Scale13x Retrospective

This year I had the pleasure of attending and speaking at the Southern California Linux Expo. Here’s what I observed about the location, the conference’s organization, and my own talk.

LA logistics

Gettting a room in the same hotel as the conference was, as always, an excellent choice. I booked about 3 weeks before the conference with no trouble, but a coworker who tried to book only a week before was redirected to the Mariott next door because the Hilton was full.

The Los Angeles Airpot Hilton is in something of a food desert. Within walking distance there are a Burger King, a Carl’s Jr, and a Denny’s. The hotel contains a Starbucks, a sit-down restaraunt, and a bar, though the prices are 2 to 3 times what one would consider reasonable outside the combination of conference, hotel, and California. My hotel room contained a coffee maker but no fridge, so I was glad to have brought along non-perishable breakfast and snack foods. All of the fast food joints nearby make a pretty decent attempt at offering salads, non-deep-fried chicken, and other staples of my apathetically health-conscious dietary preferences.

The Conference

The registration process was not immediately obvious, and the self-checkin kiosks demanded the exact email address and zip code with which one registered for the conference. The line for getting badges and bags after checkin seemed to go quite fast, though.

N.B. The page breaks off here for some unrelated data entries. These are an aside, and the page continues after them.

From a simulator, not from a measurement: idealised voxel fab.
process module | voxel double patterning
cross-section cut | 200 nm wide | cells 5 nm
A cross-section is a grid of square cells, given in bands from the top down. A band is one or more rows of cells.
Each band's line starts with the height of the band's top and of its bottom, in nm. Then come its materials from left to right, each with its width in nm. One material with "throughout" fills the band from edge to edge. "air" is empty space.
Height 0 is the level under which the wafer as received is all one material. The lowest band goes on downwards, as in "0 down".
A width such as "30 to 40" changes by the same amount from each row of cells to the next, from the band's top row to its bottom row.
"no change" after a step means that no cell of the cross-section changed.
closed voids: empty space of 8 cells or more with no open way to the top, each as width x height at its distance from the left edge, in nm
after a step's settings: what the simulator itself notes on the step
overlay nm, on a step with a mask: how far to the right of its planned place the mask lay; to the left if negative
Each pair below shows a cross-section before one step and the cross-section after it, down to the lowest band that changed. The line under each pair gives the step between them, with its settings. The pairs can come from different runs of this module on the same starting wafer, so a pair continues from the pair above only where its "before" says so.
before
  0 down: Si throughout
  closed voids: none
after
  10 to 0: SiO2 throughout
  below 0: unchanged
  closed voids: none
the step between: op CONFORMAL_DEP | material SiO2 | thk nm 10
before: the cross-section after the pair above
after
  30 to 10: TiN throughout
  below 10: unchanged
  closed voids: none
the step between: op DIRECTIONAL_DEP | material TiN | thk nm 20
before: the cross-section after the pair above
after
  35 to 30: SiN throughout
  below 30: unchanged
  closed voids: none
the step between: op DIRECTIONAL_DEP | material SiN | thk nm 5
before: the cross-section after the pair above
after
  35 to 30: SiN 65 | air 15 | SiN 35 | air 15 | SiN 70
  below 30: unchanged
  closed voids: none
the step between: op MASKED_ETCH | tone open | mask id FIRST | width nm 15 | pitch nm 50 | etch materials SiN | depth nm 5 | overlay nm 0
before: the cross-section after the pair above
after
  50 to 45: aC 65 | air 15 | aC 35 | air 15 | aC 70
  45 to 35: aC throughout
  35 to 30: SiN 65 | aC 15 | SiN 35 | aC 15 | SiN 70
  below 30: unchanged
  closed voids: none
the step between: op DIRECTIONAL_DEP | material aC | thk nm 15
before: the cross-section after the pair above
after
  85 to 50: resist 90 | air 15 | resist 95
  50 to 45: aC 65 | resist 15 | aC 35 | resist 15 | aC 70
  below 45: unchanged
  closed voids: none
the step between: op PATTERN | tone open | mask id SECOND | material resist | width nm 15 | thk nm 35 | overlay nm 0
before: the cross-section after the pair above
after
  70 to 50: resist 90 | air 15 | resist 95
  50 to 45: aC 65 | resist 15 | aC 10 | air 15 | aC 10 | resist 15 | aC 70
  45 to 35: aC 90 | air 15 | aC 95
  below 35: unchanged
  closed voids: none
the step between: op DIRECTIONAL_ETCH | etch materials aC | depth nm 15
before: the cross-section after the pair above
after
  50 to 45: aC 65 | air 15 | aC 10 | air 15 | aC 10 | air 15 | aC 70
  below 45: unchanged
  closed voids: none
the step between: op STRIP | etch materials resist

The expo hall spilled into the smaller rooms across from the hotel’s main ballroom as well as out into the hallways, which made it feel almost like two separate halls. The dense population and energy of the expo floor felt similar to OSCON, but SCALE’s booths were predominantly actual open-source projects and companies which contribute back upstream, rather than big-name sponsors looking solely to hire. The larger booths, such as HP, were arranged to take several consecutive spaces in an aisle rather than to stand as their own little islands like OSCON’s biggest sponsors tend to.

The conference organizers were extremely friendly and helpful, which created a welcoming and friendly atmosphere. I felt that if an incident involving misconduct or bad judgement had happened to occur among attendees, the organizers would have been able to handle it immediately and effectively. There was almost always at least one organizer hanging out in the speaker lounge, often their affable publicist Larry Cafiero, to assist speakers and anwer any questions. This made it easy to get help with problems small enough not to warrant seeking out or interrupting a busier organizer, but large enough to be annoying if left unsolved.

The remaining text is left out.